The image on the right is not clearly better. The amount of detail is the same. So what's the advantage?
You can upscale the vector image, and it does not change, yes.
But that's not our problem. We try to reconstruct missing information, including adding details. This 'missing' information is often present in older frames where the pixel grid was off by subpixel amount, which is how temporal reconstruction works. It gathers the high details over time from a combination of multiple low res images.
Additionally, ML methods can also 'invent' new details which they have learned from other, similar images.
What you have in mind is likely a purely spatial upscaling, like e.g. FSR 1.0 is.

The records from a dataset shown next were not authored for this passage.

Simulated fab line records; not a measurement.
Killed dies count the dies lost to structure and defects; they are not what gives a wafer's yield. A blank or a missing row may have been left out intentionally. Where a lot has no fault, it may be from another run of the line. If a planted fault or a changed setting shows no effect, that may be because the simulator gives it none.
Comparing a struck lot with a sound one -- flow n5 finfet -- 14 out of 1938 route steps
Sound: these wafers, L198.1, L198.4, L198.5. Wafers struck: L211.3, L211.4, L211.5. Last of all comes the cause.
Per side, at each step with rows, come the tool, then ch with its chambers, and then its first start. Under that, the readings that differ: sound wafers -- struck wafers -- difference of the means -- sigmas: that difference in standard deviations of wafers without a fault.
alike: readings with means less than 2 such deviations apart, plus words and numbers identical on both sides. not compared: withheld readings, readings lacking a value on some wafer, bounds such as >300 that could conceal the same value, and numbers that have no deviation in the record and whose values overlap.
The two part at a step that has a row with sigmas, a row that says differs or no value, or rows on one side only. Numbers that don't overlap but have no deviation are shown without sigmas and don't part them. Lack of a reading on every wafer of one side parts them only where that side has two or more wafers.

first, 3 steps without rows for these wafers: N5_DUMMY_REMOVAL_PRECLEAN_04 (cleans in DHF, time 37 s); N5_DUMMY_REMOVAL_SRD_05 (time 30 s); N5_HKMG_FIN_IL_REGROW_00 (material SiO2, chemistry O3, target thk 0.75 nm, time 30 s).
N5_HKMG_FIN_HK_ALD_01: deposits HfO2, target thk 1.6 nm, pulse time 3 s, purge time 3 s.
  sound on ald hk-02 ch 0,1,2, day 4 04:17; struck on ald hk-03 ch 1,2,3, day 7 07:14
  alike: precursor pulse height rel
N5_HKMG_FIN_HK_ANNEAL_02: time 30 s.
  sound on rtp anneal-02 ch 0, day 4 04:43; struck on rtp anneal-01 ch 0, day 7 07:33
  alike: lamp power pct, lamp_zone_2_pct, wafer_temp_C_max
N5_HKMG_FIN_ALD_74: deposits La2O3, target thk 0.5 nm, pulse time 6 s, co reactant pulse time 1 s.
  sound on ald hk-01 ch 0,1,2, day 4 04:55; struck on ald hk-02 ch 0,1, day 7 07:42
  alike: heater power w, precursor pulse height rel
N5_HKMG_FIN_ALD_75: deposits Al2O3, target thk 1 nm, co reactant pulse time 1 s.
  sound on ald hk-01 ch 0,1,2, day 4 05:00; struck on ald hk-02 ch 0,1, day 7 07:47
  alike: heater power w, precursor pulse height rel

Here, there are no previous frames of temporal data, and there is no invention of new detail.
Instead, we try to turn pixelated gradients into a sharp boundary, exactly like your given Photoshop filter does.
And that's the point i think you ignore or don't know, so listen:
To find the sharp curve, we analyse the image and calculate things like gradients.
It works by relating the current pixel with it's neighbors. The gradient then is a vector, centered at the pixel, and it can point into the direction where brightness increases, or some color changes, etc.
This vector is quantized in position, but not in direction. The direction can be any angle at unlimited precision.
If we want a vector at arbitrary position, we interpolate surrounding vectors at this position. We may use a 3x3 region of pixels and a cubic filter, which uses the same math than various splines.
After we can do this, we can follow a gradient vector, for example until its magnitude becomes zero. We will end up at some sub pixel position which isn't quantized.
We just found one point of our curve. We repeat the search on another nearby position, and connect the found points to form a spline.
So this is how your idea works. This is how to convert quantized image data to vector data, which can be polygons or bezier patches, solid colors or gradients.
But what you should realize is: We can do this, using the exact same methods, getting the exact same final results at target resolution, without a need to deal with vector data.
I can, did, and will keep doing this in image data, simply because its much faster and easier as well.
So if you understand this and agree, then what's your point to use vector data anyway, although there is no need for it.
If you understand and don't agree, what is where i'm wrong?
If you don't understand, there's no outcome from reading papers if you're not a developer yourself to implement them. You can not invent solutions by combining random papers which sound like some good idea by belly feeling.